Articles & Alerts
Law Firms: How to Navigate Form 1099 Reporting Challenges
As Seen in Anchin’s Law Firm Year-End Planning Guide
The legal industry has its own set of unique challenges when it comes to 1099 reporting for both issuers and recipients alike. The IRS has recognized these challenges and provided guidance in the form of audit technique guides to help navigate those issues unique to the legal industry. Unfortunately, the unique 1099 reporting issues for legal services have still left much confusion. It is important to understand the issues for successful management of 1099 reporting. Following below are the basics on 1099 reporting:
Why is 1099 reporting important?
1099 reporting is a critical component of the U.S. tax system. 1099 reporting serves a crucial role in income reporting and documents deductions among other tax compliance functions. These forms serve as a major source of information for the IRS and state tax authorities. Lawyers and law firms receive and send more 1099s than most taxpayers due to the extensive reporting requirements specific to the legal industry. The handling of client funds by firms sometimes involving significant amounts also attracts closer scrutiny.
1099-MISC versus 1099-NEC
In 2020, the 1099-NEC was introduced in an attempt to clear up confusion surrounding the 1099-MISC and self-employment income reporting. The general use of each form is outlined below as it applies to legal services:
- 1099-MISC – Use this form if the business is paying another lawyer or law firm for items such as taxable damages (box 3) or settlement proceeds (box 10) in a legal dispute. Note: The amount reported in either box should not be reduced by attorney’s fees. The deductibility of attorney fees is a separate discussion beyond the scope of this article. Additionally, while box 3 indicates taxable income, box 10 is more informational as it represents gross proceeds, not necessarily taxable income.

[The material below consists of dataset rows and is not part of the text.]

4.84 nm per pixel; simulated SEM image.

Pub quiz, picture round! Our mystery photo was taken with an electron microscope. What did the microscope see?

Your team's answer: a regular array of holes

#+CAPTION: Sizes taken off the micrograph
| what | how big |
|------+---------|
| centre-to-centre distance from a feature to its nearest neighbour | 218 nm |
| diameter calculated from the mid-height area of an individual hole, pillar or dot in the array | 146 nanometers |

- 1099-NEC – Use this form if the business is paying an attorney or law firm for legal services provided to the business. This includes co-counsel arrangements, fee splitting, or expert witness fees.
Who is responsible for reporting?
A key reason for the overreporting of Forms 1099 is that the IRS is unlikely to penalize anyone for issuing more 1099s than required. Generally, the defendant (whether person or entity) or its insurer, not the plaintiff’s attorney, is responsible for determining whether payments are taxable and need to be reported on a 1099.
All payments are presumed reportable on a 1099 unless a specific taxability exemption applies, such as physical injuries. Given that law firms are often intermediaries of legal settlement payments, some possibility of being considered the payor exists and may not always be clear in either the guidelines or regulations. The tax regulations are not incredibly clear in defining the oversight and management functions that would make the law firm the payor. Thus, many tax advisors look to be conservative and advise that a 1099 be issued when in doubt, especially in cases where it is uncertain to the defendant if, and to whom, the 1099 will be issued and unless there is a clear exemption from taxability. If duplication does occur, it can always be corrected via subtraction on the recipient’s return rather than the issuance of a corrected 1099.
E-filing requirements: The IRS requires businesses to e-file if they submit 10 or more information returns of any type. This includes forms like W-2, 1099, and 1042-S, and applies to any entity required to file multiple types of information returns—even if no individual type reaches 10. For example, a business filing 6 1099-NEC forms and 4 W-2 forms meets the e-file requirement, as the combined total equals 10. The count only includes forms filed directly and would not include forms filed by a PEO on a business’s behalf. This shift aims to streamline reporting and improve accuracy, and penalties may apply for failure to comply. Go to https:// www.irs.gov/filing/e-file-information-returns for e-file options.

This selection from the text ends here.